Writer and artist Gareth Hinds takes on one of the greatest stories of all time in The Odyssey, his graphic-novel adaptation of Homer’s classic. Here he discusses his inspiration, the challenges of adaptation, and more.

The Odyssey seems perfect for retelling in graphic-novel form. When did you first read it, and what made you want to bring it to this format?
I first read The Odyssey in 9th grade. I was encouraged to read it as extra credit for my comp/lit class by a fabulous teacher named Joyce DeForge. I loved it at the time, and I continued to love it in subsequent readings over the years. Right after I adapted Beowulf, it occurred to me that The Odyssey would be an equally cool action-packed, dramatic visual story to tell in the graphic-novel format. However, it was a few more years before I was ready to take on a work of such epic scope and length.

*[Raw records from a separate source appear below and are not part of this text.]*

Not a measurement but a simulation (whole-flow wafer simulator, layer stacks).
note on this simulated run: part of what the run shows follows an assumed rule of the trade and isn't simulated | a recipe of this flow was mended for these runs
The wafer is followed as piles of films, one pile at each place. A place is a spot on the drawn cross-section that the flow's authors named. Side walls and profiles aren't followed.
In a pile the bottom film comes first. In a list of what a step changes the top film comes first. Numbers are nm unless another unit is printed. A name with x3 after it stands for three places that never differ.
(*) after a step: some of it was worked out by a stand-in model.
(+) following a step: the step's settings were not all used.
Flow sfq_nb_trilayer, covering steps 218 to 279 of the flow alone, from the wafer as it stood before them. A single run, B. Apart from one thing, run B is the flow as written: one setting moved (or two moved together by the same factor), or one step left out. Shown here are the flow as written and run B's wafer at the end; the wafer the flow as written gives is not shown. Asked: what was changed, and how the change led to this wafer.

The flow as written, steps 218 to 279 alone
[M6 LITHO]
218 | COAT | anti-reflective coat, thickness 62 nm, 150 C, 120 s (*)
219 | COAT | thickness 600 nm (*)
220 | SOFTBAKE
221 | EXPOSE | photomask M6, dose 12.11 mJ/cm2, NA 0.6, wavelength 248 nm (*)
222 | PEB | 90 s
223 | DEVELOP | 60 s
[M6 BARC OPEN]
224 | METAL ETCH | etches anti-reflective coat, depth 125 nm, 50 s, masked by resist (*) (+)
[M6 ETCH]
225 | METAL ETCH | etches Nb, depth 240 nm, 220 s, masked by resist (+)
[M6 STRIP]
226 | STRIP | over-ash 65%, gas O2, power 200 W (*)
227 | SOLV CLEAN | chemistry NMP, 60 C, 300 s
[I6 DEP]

What do you love about the original story?
It has lots of great action scenes, monsters, magic, gods and goddesses, all kinds of stuff that appeals to me visually, but it also has a great dramatic story. Moments like Odysseus' reunion with his son, his wife, his father, and—most touching—his dog Argos, give it a lot of emotional depth. I also like that by the end, the reader is (hopefully) sick of all the violence and genuinely happy to see Odysseus put down his sword and live a peaceful life.

What were the challenges of turning it into a graphic novel?
The length, of course. Also the many crowd scenes. There are pages with panel after panel showing crowds of suitors (or Pyleans, or Phaeacians), which can be exhausting to draw. There are also scenes that were difficult to adapt from prose to comics without using an omniscient third-person narrator, and I spent a lot of time wrestling with those. For example, when Odysseus is recognized by Argos, and again later by Eurycleia, those are very complex moments, with a lot of internal stuff going on, that's tricky to represent visually.

The production values on this book are very high, and the art looks beautiful. How did you achieve the look you were going for on this book?
With every project, I feel the look has to suit the story, so I always start out by experimenting with different materials to get the right look—and to make sure I can execute it on schedule! I tried a lot of things with sumi ink and acrylic, working on different kinds of paper, and so on, but ultimately what seemed to work best was a very straightforward pencil and watercolor technique. It felt very real, even though the things I was drawing were often quite fantastic. I spent about 18 months total for writing, rough layout and finished art.
 

 
Who do you think is the audience for the book?
There's an obvious educational market, because seeing the classics in this form really helps open the minds of reluctant readers to the material. But I'd also say, anyone who already likes The Odyssey or who has been meaning to read it, anyone who likes mythology or historical fiction, anyone who is willing to pick up a 250-page book full of pictures!

Could you see the book being used in classrooms that are reading The Odyssey?
I already know it will be used that way, because Beowulf has been widely adopted for classroom use, and those teachers have been excited for The Odyssey since I started showing samples of it at the NCTE (National Council of Teachers of English) Convention two years ago.

Will you tackle The Iliad as well?
No, or at least not right away. I needed a break from huge projects, and I don't like the story of The Iliad as much as The Odyssey. There is also a pretty great comic book retelling of the whole Trojan War called Age of Bronze by Eric Shanower. It's aimed at a slightly older audience and isn't directly from Homer, but it makes me feel less urgent about doing my version of the story.

What are you working on next?
I'm just about finished illustrating a 96-page picture book about Greek and Roman mythology—Gifts from the Gods, by Lise Lunge-Larsen. After that, I'm not sure. I have a bunch of half-finished scripts for adaptations, original nonfiction, historical fiction, and even a couple of alphabet books. I'm not sure which one will find a home first.